The Home of American Intellectual Conservatism — First Principles

March 20, 2019

Political Principle: Ordered Liberty; Chapter 5 from "The American Cause" by Russell Kirk

Foundations of American Republicanism

The United States of America is a federal republic: a federation of states governed by written constitutions. A part of the American political system is almost peculiar to the United States, particularly the checking and balancing of powers and interests by an elaborate system of enduring laws. But the political theories and customs that support our political institutions are very ancient in origin, most of them, and not peculiar to America.

Our constitution is republican—that is, designed to secure the public good through the sharing of political power among many people. The framers of our federal Constitution had in mind, as a model for American government, the ancient Roman republic, and Roman law and institutions still may be discerned in the structure of our government. And they also had in mind—so much at the back of their minds, indeed, that it formed the basis of most of their political opinions—the political experience of England, and English political philosophy. Thus our American governments had for their foundation the English common law, English constitutional practice, and English political theory; and to their English legacy the founders of our Republic added Roman features.

American Politics Not Abstract

Unlike the leaders of the French Revolution, the founders of the American Republic were not abstract theorists. (An acute German observer, Friedrich Gentz, perceived the difference between the American and French experiments at the end of the eighteenth century, and pointed out that while the American Revolution was intended to secure in a practical fashion the American institutions and rights that already existed, the French Revolution was an attempt to turn a nation upside down and create something that never before had existed.) The signers of the Declaration of Independence and the framers of the Constitution did not create a republic out of whole cloth. Liking America much as they found it, they overturned English rule chiefly so that they might simply preserve the justice and order and freedom that the American colonies had long enjoyed. They were not creating Utopia; what they aimed at was the preservation, the conservation, of the rights and benefits they had inherited from their forefathers.

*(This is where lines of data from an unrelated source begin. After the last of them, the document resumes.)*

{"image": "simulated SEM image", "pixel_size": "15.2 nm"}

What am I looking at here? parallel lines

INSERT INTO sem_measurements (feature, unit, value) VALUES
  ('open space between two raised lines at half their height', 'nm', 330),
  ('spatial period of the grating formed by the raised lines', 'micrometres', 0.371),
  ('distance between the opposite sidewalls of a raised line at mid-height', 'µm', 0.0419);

Thus when we speak of the theories that underlie our constitutions here in America, we do not mean a set of abstract doctrines constructed overnight to support some brand-new political system. By American political theories, rather, we mean those assumptions, bound up with certain moral principles, that Americans believe have been tested by many centuries of civilized experience—some of that experience here in America, most of it in Europe. For the most part, American political theories were developed from the combination of the theological and moral principles discussed in preceding chapters with the practical working of the European and English and American civil social order in history. Washington and Hamilton, Adams and Morris, Jefferson and Madison, knew history thoroughly. They were aware of the intricate process by which people had learned to live together in justice and order and freedom. They knew of the many mistakes that states had made, and of old political institutions which had proved themselves beneficial. They were acquainted with the growth of common law and constitutional government in England, and with the experience of colonial Americans in free institutions. Even the more radical among the founders of American government, like Thomas Jefferson, looked steadily to the past for guidance. Realizing that politics is the art of the possible, they settled for sound security in social institutions. They were not closet-philosophers, vainly pursuing the vision of a perfect society independent of human experience.

They knew political philosophy, as well as history and law. They had read, many of them, Plato and Aristotle, Cicero and Seneca, St. Augustine and Dante, Sir Edward Coke and Richard Hooker, John Locke and Edmund Burke. They knew the writings of Kames and Blackstone and other legal theorists. But they were not bookish in the bad sense of that word: they did not divorce theory from practice. In their own careers they had united the authority of social custom with the authority of great books. They respected the wisdom of their ancestors. Especially they respected religious wisdom: nearly all of them had been brought up on the King James Version of the Bible, and most of them were intimately acquainted with the English Book of Common Prayer. Thus their political assumptions were compounded of Jewish religious doctrines, Christian teachings, classical philosophy, medieval learning, and English literature. And they were accustomed to testing these assumptions by reference to the historical experience of the ancient world, medieval society, English social development, and the American colonial experience. Out of such materials came the framework of our American Republic. We are a modern nation only in a restricted sense.

Three Cardinal Ideas of Western Politics

Now in the political beliefs of what we call “Christian civilization” or “Western civilization”—of which American civilization is a part—there are three cardinal ideas: the idea of justice, the idea of order, and the idea of freedom. These three great concepts are the cement of American society. These three ideas dominated the minds of the founders of our Republic, and they are the principles that underlie American politics nowadays. These concepts of justice and order and freedom have been derived from Jewish and classical and Christian and European thought and experience. They are not peculiarly American; but they are essential to American social existence, and they have attained a high degree of practical expression in American life. They make possible the ordered liberty that is among the chief justifications of the American cause.

“Justice” is the principle and the process by which each man is accorded the things that are his own—the things that belong to his nature. This concept the old Greeks and Romans expressed in the phrase “to each his own.”1 It is the principle and the process that protects a man's life, his property, his proven rights, his station in life, his dignity. It also is the principle and the process that metes out punishment to the evildoer, which enforces penalties against violence and fraud. The allegorical figure of Justice always holds a sword. Justice is the cornerstone of the world—divine justice and human justice. It is the first necessity of any decent society.

“Order” is the principle and the process by which the peace and harmony of society are maintained. It is the arrangement of rights and duties in a state to ensure that a people will have just leaders, loyal citizens, and public tranquility. It implies the obedience of a nation to the laws of God, and the obedience of individuals to just authority. Without order, justice rarely can be enforced, and freedom cannot be maintained.

“Freedom” is the principle and the process by which a man is made master of his own life. It implies the right of all members of adult society to make their own choices in most matters. A slave is a person whose actions, in all important respects, are directed by others; a free man is a person who has the right—and the responsibility—of deciding how he is to live with himself and his neighbors.